LeetCode – Ransom Note

Given two strings ransomNote and magazine, return true if ransomNote can be constructed by using the letters from magazine and false otherwise.
Each letter in magazine can only be used once in ransomNote.

LeetCode problem 383

Example 1:

Input: ransomNote = "a", magazine = "b"
Output: false

Example 2:

Input: ransomNote = "aa", magazine = "ab"
Output: false

Example 3:

Input: ransomNote = "aa", magazine = "aab"
Output: true

This problem is very straight forward. We have a bunch of letters that we can use to create our ransomNote. One way would be to use a List to store the magazine and check if the character exists in our list, and remove each magazine character after each ransom character. However, that would be bad if we had a lot of character in our list.

If we would use a HashMap, or Dictionary in C#, then we could store how many times the character appear instead.
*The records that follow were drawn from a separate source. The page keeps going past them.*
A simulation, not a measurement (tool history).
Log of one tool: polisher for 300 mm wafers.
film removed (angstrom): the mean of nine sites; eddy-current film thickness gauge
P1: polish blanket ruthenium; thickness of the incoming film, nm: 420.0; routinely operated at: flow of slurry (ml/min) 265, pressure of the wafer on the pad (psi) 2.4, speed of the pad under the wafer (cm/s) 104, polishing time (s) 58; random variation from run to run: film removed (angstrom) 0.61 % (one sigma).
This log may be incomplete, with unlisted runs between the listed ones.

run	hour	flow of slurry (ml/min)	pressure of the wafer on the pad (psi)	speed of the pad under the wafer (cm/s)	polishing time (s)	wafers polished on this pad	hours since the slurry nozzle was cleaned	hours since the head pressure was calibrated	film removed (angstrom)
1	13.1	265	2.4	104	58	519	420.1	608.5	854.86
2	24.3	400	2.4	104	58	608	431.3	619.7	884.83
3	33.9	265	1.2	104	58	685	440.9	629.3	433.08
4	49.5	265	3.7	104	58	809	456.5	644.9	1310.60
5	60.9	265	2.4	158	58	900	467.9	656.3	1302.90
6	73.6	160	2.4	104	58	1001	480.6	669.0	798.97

First of all, we initialize two Dictionaries

    Dictionary<char, int> magazineChars = new Dictionary<char, int>();
    Dictionary<char, int> ransomChars = new Dictionary<char, int>();

Let’s store our characters in each of the Dicitionaries:

    for (int i = 0; i < magazine.Length; i++)
    {
        if (magazineChars.ContainsKey(magazine[i]))
        {
            magazineChars[magazine[i]]++;
        }
        else
        {
            magazineChars.Add(magazine[i], 1);
        }
    }
    for (int i = 0; i < ransomNote.Length; i++)
    {
        if (ransomChars.ContainsKey(ransomNote[i]))
        {
            ransomChars[ransomNote[i]]++;
        }
        else
        {
            ransomChars.Add(ransomNote[i], 1);
        }
    }

Then we proceed to go through the characters which is our Key, from our ransom Dictionary:

        foreach(char c in ransomChars.Keys) {
            if(!magazineChars.ContainsKey(c)) {
                return false;
            }
            if(magazineChars[c] < ransomChars[c]) {
                return false;
            }
        }

What is good here is that we only go through the list of our ransom and do constant lookup and check their values if there is less amount of characters of c as in our magazine Dictionary. If there is less of a character in the magazine Dicitonary than in our ransom, that means we can’t create our ransom note, and the result is therefore false. If we have enough characters, we proceed. Full code below.

public class Solution {
    public bool CanConstruct(string ransomNote, string magazine) {
        Dictionary<char, int> magazineChars = new Dictionary<char, int>();
        Dictionary<char, int> ransomChars = new Dictionary<char, int>();
        
        for(int i = 0; i < magazine.Length; i++) {
            if(magazineChars.ContainsKey(magazine[i])) {
                magazineChars[magazine[i]]++;
            } else {
                magazineChars.Add(magazine[i], 1);
            }
        }

        for(int i = 0; i < ransomNote.Length; i++) {
            if(ransomChars.ContainsKey(ransomNote[i])) {
                ransomChars[ransomNote[i]]++;
            } else {
                ransomChars.Add(ransomNote[i], 1);
            }
        }
        
        foreach(char c in ransomChars.Keys) {
            if(!magazineChars.ContainsKey(c)) {
                return false;
            }
            if(magazineChars[c] < ransomChars[c]) {
                return false;
            }
        }
         
        return true;
    }
}